Stones? What year is this???

Yes, I’ve heard the Brits use the word stone to describe their weight before (a coworker wants to loose 2 stone) and i even know what is means (1 stone = 14 lbs, by the way).

But today, I’m flipping through the channels on TV (skipping by Friends and Big Brother, yes they really are ALWAYS on!) and I pass a show about weight loss makeovers. I happen to pause at the exact moment that the rather large woman is getting onto a bathroom scale. And what do I see? A screen shot with her weight … in Stone!
Here I was thinking that the use of stone was simply a colloquialism, something leftover in British speak, and now I’ve learned it’s so much a part of their vocabulary that bathroom scales are made to report this bizarre form of measurement.

What’s next? Cubits, furlongs? quarts? Shillings? Fortnights (damn.. they still use that)
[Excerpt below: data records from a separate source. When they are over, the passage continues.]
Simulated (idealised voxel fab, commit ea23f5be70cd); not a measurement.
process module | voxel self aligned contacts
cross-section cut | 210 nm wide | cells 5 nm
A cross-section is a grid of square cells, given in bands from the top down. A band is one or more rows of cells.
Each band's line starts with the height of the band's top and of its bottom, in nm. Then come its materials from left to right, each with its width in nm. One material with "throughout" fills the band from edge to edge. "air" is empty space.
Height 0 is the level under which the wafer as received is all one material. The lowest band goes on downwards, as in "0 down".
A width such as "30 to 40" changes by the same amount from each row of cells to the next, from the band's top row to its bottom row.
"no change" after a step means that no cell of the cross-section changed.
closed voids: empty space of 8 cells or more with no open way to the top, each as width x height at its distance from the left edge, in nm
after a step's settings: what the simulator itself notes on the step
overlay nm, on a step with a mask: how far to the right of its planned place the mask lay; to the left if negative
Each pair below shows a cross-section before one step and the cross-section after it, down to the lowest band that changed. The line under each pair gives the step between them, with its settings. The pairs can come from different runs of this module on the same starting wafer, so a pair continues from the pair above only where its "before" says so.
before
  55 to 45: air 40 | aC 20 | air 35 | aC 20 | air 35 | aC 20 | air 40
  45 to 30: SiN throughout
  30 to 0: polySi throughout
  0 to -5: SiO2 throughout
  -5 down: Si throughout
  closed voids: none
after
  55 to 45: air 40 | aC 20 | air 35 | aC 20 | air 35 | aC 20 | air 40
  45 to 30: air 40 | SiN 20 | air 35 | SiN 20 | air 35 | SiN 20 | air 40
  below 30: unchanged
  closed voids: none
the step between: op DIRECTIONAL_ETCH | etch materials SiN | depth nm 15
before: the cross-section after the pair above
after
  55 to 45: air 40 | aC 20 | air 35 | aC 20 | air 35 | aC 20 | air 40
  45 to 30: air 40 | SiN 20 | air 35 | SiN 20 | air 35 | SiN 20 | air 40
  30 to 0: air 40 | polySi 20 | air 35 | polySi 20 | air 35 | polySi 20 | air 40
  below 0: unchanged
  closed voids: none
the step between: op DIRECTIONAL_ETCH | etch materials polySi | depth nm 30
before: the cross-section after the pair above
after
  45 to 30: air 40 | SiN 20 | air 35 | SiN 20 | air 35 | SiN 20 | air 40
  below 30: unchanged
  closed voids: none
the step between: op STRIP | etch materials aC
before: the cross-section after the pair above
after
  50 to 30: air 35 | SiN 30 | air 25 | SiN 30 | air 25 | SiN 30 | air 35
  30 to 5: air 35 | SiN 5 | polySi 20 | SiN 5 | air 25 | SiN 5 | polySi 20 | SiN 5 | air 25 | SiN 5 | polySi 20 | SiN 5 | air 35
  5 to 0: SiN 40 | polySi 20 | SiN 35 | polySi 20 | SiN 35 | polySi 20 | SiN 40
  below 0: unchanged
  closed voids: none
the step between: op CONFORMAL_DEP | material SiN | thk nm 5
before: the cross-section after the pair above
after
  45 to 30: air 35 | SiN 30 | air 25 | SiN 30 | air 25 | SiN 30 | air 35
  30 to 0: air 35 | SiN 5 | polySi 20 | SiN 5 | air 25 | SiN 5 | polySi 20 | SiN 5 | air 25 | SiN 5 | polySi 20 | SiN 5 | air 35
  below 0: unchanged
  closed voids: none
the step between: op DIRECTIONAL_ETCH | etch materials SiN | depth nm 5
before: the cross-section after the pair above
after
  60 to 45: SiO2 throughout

I shouldn’t be too surprised. A quick snoop on wikipedia and I learn that the UK decided to go metric only 43 years ago, and is still in transition to the metric system! 1995 was the first year all packaged goods sold in Britain required to be labelled in metric units. 1995? Christ, Algeria has been metric since December 1842 but 153 years later I can only just get a bottle of corn syrup in liters. Bravo England.